Our world is darker than ever...and all I want to do is pray, pray, pray--and become more bold in the face of the New Age, abortion, materialism, and the attack on marriage--and on everything that is Godly. I want to fight--I want to go out and be a warrior for the Kingdom. Yes, that is my heart's desire, and I yearn to do this while resting in the secret places of the Spirit. I want to be a contemplative prayer warrior. Gosh, what a rant. It is good to stir yourself and identify your true desires, because there are false dreams inside of you that shake and rattle for attention, and we must discern their fruits. Is this leading to joy or confusion? We have to rebuke our false selves! This only can come through prayer and fasting. Fasting is so essential to strip your spirit of its falsities...we cannot see clearly or think clearly unless we have the spirit of self control and of surrender. Speaking of fasting--it is Sunday and I am starving. I am going to go feast on veggies cooked in olive oil and cheese.

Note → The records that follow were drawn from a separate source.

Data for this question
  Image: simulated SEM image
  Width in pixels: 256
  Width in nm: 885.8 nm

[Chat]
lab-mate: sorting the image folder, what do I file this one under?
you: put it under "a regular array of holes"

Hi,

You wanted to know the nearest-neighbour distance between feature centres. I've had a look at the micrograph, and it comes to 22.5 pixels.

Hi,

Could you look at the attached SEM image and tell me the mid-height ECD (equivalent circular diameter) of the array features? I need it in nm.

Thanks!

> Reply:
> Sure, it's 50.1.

I need to give God my all this week--and how do we do this? Give God are all? Well, I suppose it comes down to being vigilant--waking up with Him on your mind, and begging the Spirit to work through you all day long. To call upon Heavenly assistance constantly--to devote yourself to the Mother of God, the Queen of Mercy, who distributes graces to the poor and needy of spirit, by giving her a portion of your day (a rosary? perhaps, a meditation on her sorrowful heart?) Remembering the Heavenly courts...and the elders, and the angels who constantly chant "holy is the Lamb!" day and night. Agnus Dei...Yes, it is a constant begging of graces. I can do nothing good on my own without second by second Heavenly aid.
Mother Angelica cracks me up--she said in her wonderful show, Mother Angelica Live, that when Our Lady appeared to St. Catherine Laboure, her hands were full of diamonds and gems falling to the ground. She said these were all the graces she yearned to give to souls (from her Son) and she said they fell to the ground because NO ONE was asking for them. The stream of graces falling from the hands of our Lady is CONSTANT. It never stops! Look at a miraculous medal--do you see the rays? Those are the graces! And Mother Angelica said, "Man if that would have been me Our Lady appeared to... I woulda said 'Gimme all you got!' Oh Lord, I thought that was hilarious. And so real! Yeah, I'm a grace hog too--I want em all Lord! And so when I receive Jesus, Body and Blood, daily in the Eucharist, I also say to Him "JESUS! Give me all you got!" and He has been giving me many graces--patience, peace, and a deeper desire for Him during times where normally I'd be pretty much despairing. It is all grace--and trust me, I need more.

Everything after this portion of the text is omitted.